And finally, if you have a pointer to the object instead of the object itself, you would use the -> instead of the dot to call the member function.

Wow, wasn't expecting that much information about it, but that's really helped me understand, thanks very much, Mike!
Could I use a contructor to pass the object by reference?

TheData::TheData()
{
	Valid = false;
	Length = 0;
	Values = 0;
	TheMenu::MainMenu(DataIn); // Am I right to pass it just by its name? Will the constructor know its name?
}

void TheMenu::MainMenu(TheData& DataIn) // I can still use the same name right?
{
	cout << "Menu" << endl;
	cout << "-----------" << endl;
...

int main()
{
	TheData DataIn;
	return 0;
}

Sorry if this is tedious stuff :D

Also I saw something about creating class objects that simply created the object straight after the class definition, e.g.

class TheData
{
public:
	void InputData();
	void DisplayMembers();
	TheData();
	~TheData();
protected:
	double* Values;
	int Length;
	bool Valid;
}	DataOut; // This little bit, does that create a class object called DataOut?

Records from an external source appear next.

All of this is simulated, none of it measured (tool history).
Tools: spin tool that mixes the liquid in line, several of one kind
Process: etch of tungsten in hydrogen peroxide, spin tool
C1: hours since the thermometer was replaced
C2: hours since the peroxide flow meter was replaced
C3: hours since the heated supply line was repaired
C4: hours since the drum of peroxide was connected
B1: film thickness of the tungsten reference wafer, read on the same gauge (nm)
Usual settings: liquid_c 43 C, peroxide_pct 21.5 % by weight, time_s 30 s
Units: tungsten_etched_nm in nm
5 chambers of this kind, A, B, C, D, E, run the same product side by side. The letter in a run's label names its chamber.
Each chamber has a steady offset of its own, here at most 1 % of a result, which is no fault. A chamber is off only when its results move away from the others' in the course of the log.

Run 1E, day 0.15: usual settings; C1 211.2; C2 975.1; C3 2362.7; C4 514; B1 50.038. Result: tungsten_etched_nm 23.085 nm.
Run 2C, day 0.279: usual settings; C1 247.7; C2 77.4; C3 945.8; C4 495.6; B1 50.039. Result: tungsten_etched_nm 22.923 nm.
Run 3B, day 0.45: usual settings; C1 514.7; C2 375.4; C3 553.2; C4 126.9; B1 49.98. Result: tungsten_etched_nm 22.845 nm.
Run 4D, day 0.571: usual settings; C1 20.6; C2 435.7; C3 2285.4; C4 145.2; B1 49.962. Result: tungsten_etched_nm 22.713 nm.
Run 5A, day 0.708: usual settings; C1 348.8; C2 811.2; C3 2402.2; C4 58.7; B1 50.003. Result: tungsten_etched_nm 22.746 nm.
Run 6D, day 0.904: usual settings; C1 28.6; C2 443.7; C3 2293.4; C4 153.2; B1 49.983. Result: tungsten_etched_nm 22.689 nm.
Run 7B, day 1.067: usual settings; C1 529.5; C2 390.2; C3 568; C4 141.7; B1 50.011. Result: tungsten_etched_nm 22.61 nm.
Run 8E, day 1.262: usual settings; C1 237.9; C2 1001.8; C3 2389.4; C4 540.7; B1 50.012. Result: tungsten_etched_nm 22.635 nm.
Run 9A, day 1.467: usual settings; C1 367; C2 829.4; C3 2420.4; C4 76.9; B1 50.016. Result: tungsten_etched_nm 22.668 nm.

>>// Am I right to pass it just by its name? Will the constructor know its name?
No. Inside the body of a member function, the object itself is accessible via the "this" pointer. This is a pointer to the instance of the class that was attached to the call to the member function. To turn that pointer to a value or reference, you just need the dereferencing operator, as such:

TheData::TheData()
{
	Valid = false;
	Length = 0;
	Values = 0;
	TheMenu::MainMenu(*this); // *this dereferences the this pointer to make it a reference (or value).
}

>>// I can still use the same name right?
Yes. Because DataIn from main() is only visible in the main() function, there is no problem in reusing the same name as the parameter name. In fact, if it is a good name that describes the purpose of the variable, then it is preferable that you use that name for the parameter. But, it does not have to be the same name, it can be any name that you want and the name you choose in the definition of the function is the name that you need to use to use that parameter within that function.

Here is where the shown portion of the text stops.